Blasphemy, I know—the Double Fine name has never failed to get me to crack open my wallet, and its pedigree certainly shines here. You’ll start the game with three colonists and pretty much left to your own devices—a hint system prods you in the right direction, explaining the general rules behind creating rooms, establishing life support systems, and wrapping your head around the clear, concise UI.  You’ll assign tasks, and citizens in the right profession will complete them—these professions can be switched on the fly should you decide you need more miners or guards in a pinch, but citizens will only get better at particular roles with lots of on-the-job training.

Bartenders are a critical component of any happy spacebase.

The artwork is fantastic, the dialogue is comical, and the whole experience is already shaping up rather well. Your citizens look plenty lively as they amble about, gathering at the pub for a drink or chatting each other up in hallways during their off hours. There are lots of lovely little touches, like social network updates and rivalries, lending a great deal of life to the cold blackness of space. And while bugs and the like abound, they’re pretty much all graphical in nature. I did encounter a door I couldn’t demolish, but for the most part, there was nothing to complain about besides the odd funky-colored art asset.
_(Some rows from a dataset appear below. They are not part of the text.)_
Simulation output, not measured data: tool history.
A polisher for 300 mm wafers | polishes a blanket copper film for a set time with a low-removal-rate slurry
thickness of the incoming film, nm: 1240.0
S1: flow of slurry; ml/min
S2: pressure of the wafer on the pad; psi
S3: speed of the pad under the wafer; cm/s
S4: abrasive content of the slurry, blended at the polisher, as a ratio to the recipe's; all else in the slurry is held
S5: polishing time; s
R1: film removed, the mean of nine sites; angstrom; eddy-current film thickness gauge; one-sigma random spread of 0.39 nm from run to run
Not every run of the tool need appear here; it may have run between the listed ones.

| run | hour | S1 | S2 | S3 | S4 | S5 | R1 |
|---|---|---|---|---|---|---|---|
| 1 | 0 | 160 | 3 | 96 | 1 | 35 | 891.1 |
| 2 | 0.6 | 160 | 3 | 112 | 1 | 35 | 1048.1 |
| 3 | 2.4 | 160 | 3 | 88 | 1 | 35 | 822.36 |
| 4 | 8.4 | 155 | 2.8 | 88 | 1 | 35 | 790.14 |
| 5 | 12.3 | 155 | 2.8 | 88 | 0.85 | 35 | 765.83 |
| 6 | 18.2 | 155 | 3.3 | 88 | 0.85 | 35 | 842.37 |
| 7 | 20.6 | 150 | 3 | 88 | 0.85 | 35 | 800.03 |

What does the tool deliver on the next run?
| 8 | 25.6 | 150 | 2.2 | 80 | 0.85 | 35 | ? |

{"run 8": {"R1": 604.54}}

But I still find myself running into the same wall o’ wariness I usually encounter when wading through early access alphas and betas—you’re paying $25 for a promise that this’ll get better. Because there simply isn’t very much here: much of the base-building is still theoretical, and once you’ve popped down some oxygen recyclers, beds, ore refinery and a bar, there isn’t much else left to do. You’ll fight off the occasional batch of raiders, and there are plans to introduce things like power management via fusion reactors, but as things stand, the otherwise charming experience starts to wear thin fairly quickly.

Open-endedness has always been part of the charm of sandbox building games, and I’ve certainly whiled away hundreds of hours tooling about in Dwarf Fortress and its ilk. But these sorts of games generally have the benefit of years of development time: there generally are multiple resources to manage, trading, intricate desire systems for your citizen...seemingly limitless things to do and see as you futz about procedurally-generated worlds. Spacebase and its developers promise that’s all coming down the pipe, but don’t toss $25 into their coffers expecting anything but a proof of concept.

A rather engaging proof of concept, brief though it may be. I’ve yet to play a game carrying that Double Fine logo that I didn’t enjoy. Still, $25 is really, really steep for an alpha. It does look rather snazzy though—if you’re willing to take the plunge, grab it from the official Spacebase DF-9 site or over at Steam.